Models of Starbursts in Merging Galaxies

Chris Mihos and Lars Hernquist, UC Santa Cruz


We present two short movies of starbursts induced by galaxy mergers. Each frame shows the star-forming morphology of the galaxies, color-coded such that red represents the regions of most intense star formation while blue represents low levels of star formation. These frames might be likened to unobscured H-alpha maps (if such things could ever exist!).

The disk galaxy models are composed of an exponential disk of stars and gas embedded in a massive dark halo. The disk:halo mass ratio is 1:5.8, and the gas represents 10% of the total disk mass. Each movie covers approximately 1.5 billion years, or approximately 10 disk half mass rotation periods, and the frames are stepped in 30 million year intervals.
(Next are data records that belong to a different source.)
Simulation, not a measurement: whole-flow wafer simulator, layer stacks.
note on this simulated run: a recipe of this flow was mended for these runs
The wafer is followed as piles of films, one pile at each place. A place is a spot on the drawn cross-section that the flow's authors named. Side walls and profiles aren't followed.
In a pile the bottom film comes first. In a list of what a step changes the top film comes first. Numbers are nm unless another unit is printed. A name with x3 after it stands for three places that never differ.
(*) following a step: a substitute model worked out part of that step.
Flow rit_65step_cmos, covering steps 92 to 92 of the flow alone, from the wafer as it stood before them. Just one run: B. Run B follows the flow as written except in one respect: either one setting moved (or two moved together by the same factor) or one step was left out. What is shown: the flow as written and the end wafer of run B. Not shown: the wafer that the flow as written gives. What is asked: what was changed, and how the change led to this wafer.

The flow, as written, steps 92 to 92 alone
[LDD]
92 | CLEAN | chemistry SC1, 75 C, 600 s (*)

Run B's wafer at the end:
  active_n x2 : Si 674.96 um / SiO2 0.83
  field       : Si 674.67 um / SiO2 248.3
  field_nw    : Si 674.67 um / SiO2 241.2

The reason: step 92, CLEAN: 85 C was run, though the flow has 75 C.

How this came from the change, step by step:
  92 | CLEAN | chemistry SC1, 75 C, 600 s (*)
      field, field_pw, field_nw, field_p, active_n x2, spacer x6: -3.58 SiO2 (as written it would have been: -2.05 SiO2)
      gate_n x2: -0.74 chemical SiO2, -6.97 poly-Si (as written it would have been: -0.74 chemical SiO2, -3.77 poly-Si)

The major merger shows the merging of two disk galaxies, initially in a parabolic orbit. The encounter is exactly prograde, meaning the disk planes coincide with the orbital plane and that each disk rotates in the same sense as the orbital motion. The strongest rates of star formation are achieved in the central regions of the merging galaxies, where an inflow of disk gas results in very high gas masses.

The satellite merger shows the reponse of a disk galaxy to an infalling satellite galaxy. The satellite has a mass of 10% of the disk mass, and falls in on a nearly prograde orbit, inclined 30 degrees to the disk plane. The satellite galaxy is free of gas, and therefore DOES NOT APPEAR in the movie, which shows only the star-forming gas in the disk galaxy. Again, the highest rates of star formation are found in the central regions of the disk, as a result of merger-driven inflow of disk gas. For more details, see the April 10 1994 issue of Astrophysical Journal Letters.

Each disk galaxy is modeled using 32768 particles each to represent the stellar disk and dark matter halo, while the disk gas is modeled using 16384 gas particles. The satellite galaxy is modeled using 8192 particles. As a result, the major merger uses a total of 163,840 particles, while the satellite merger uses 90,112 particles. (A Cray C90 at the San Diego Supercomputer Center took 35 hours to produce the satellite merger sequence.)